- You can increase your chances of romantic success by knowing five traits of a good match for you.
- For a happy relationship, you don't need to find a perfect partner, just someone who is a good match for you.
- By identifying the qualities you want in a partner, you increase your chances of finding a good match.
If you knew an algorithm for beating the odds to win the lottery, wouldn’t you use it? While such a system may not exist for such financial success, you can increase the odds of romantic success. There are qualities you can look for in a partner that will increase your chances of being able to nurture a happy long-term relationship. In my book, Insecure in Love, I identify five attributes that make people great candidates for healthy relationships.
What to Look for in a Partner
I am offering a list of healthy partner attributes with the qualification that your needs might be met by someone whose traits don’t match parts of it. That’s OK. This is only meant as a rough guideline—as something to consider (though to seriously consider) as you look for a potential partner or evaluate how well the person beside you is meeting your needs. With that in mind, you want a partner who is:
Securely attached and mature. Because such people are comfortable with themselves and their connections, they are capable of being emotionally close, as well as wanting themselves and their partners to explore separate, personal interests. They are also able to reflect on themselves and their lives in an open, insightful, and emotionally connected way. This enables them to acknowledge their limitations and nondefensively admit to their mistakes—all without sacrificing a positive sense of themselves. Understanding that others are similarly flawed, they are able to readily forgive their partners.

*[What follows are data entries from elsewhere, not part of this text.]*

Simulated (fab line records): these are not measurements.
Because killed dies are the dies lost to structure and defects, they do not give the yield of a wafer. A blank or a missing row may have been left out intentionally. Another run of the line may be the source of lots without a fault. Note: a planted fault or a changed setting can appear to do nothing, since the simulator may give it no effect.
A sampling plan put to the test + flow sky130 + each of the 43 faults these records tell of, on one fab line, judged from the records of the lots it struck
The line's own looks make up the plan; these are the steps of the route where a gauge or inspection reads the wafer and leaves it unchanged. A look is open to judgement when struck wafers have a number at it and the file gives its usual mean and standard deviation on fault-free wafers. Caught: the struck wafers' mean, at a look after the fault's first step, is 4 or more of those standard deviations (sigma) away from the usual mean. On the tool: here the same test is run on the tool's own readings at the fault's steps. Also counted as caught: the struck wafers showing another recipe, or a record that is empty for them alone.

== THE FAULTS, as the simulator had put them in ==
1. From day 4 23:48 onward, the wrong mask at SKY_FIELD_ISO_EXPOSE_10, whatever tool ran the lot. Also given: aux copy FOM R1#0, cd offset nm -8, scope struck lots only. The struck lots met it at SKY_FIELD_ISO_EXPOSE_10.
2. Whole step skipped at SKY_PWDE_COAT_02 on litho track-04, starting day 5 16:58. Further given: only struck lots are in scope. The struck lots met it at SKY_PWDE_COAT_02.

An effective communicator. Such partners are good at listening and sharing, which helps them to nurture and maintain close relationships. They can also effectively work through disagreements. In part, they have these strengths because they are generally good at identifying and managing their emotions—a definite plus as you try to connect with another person and work through the difficulties that will inevitably arise in an emotionally intimate relationship.
Appreciative of you. It is not enough to fall in love. Because relationships are co-created, they will make you happy in the long term only if your partner respects and values you—and works to express this in some way. Your partner must show an interest in getting to know you. And, although it’s a steep learning curve at first, the quest to know you better should never totally plateau. You will also be happiest and reach your greatest potential with support and encouragement to explore your personal interests.
A good fit. It is important to enjoy spending time together. This generally means having at least some shared interests. But it definitely means enjoying activities together, even if that just involves having engaging conversations. Sharing, or at least respecting, each other’s values is very important for a long-term relationship.
Ready for a relationship. Your partner must be willing to make the relationship a priority. This means devoting time and giving attention to it, both when you are physically together and when you are apart. It also involves viewing sex and emotional closeness as two aspects of an intimate relationship that support each other.
Again, it’s important to remember that you do not need to find Mr. or Ms. Perfect—which is good, because neither of those people exist. And you don’t even have to find Mr. or Ms. Perfect-For-Me. That can prove to be an unending search with the constant hope of finding a better person just around the corner. Rather, what you need to find is Mr. or Ms. Good-For-Me. I am not suggesting that you settle for someone you are not really happy with, but rather that you make sure you have your priorities straight.
With this information in mind, here is an exercise to help you identify the characteristics of a partner who is right for you.
Imagining Your Good-for-Me Partner
Imagine walking along in some isolated area; you come upon an old wedding ring half stuck in the ground. As you pick it up and wipe off the dirt to see the design on it, out comes a genie. He has the very special power of being able to conjure up the partner of your dreams. All he needs is your wish list for what you want in a partner. Think carefully before answering—your future depends on it.
To help with this task, make a written list. Include all the qualities you can think of—their way of relating to others and you, information regarding parenting (for instance, desire to be a parent and beliefs about each parent’s role), physical and personality traits, lifestyle, priorities, and interests. Include your idea of how the two of you would enjoy spending time together.
The more detail you provide, the better. Of course, there is no genie, and you will probably never meet anyone who fits everything on your list. But by doing this exercise, you will have a better chance of recognizing not just a good match, but also someone you would do best not to waste your time dating. For more on who to avoid partnering with, watch this brief video, "Avoid This Huge Dating No-No."
Creating the Relationship You Want
Even if you could “order up” a good-for-you partner, doing so would not be enough to ensure a happy future together. You must also be part of creating it. So, think about what assets you have that nurture a healthy relationship. If you are insecure, push past your inclination to dwell on the negative messages you automatically send yourself. Instead, reflect on the good qualities that you bring to your friendships and that can make you a good partner.
Now, imagine a relationship with a “right” partner and with you being more secure. Allow yourself to have a sense of really experiencing it. Getting to know what this looks and feels like will help you know and feel in your heart the love you are really searching for.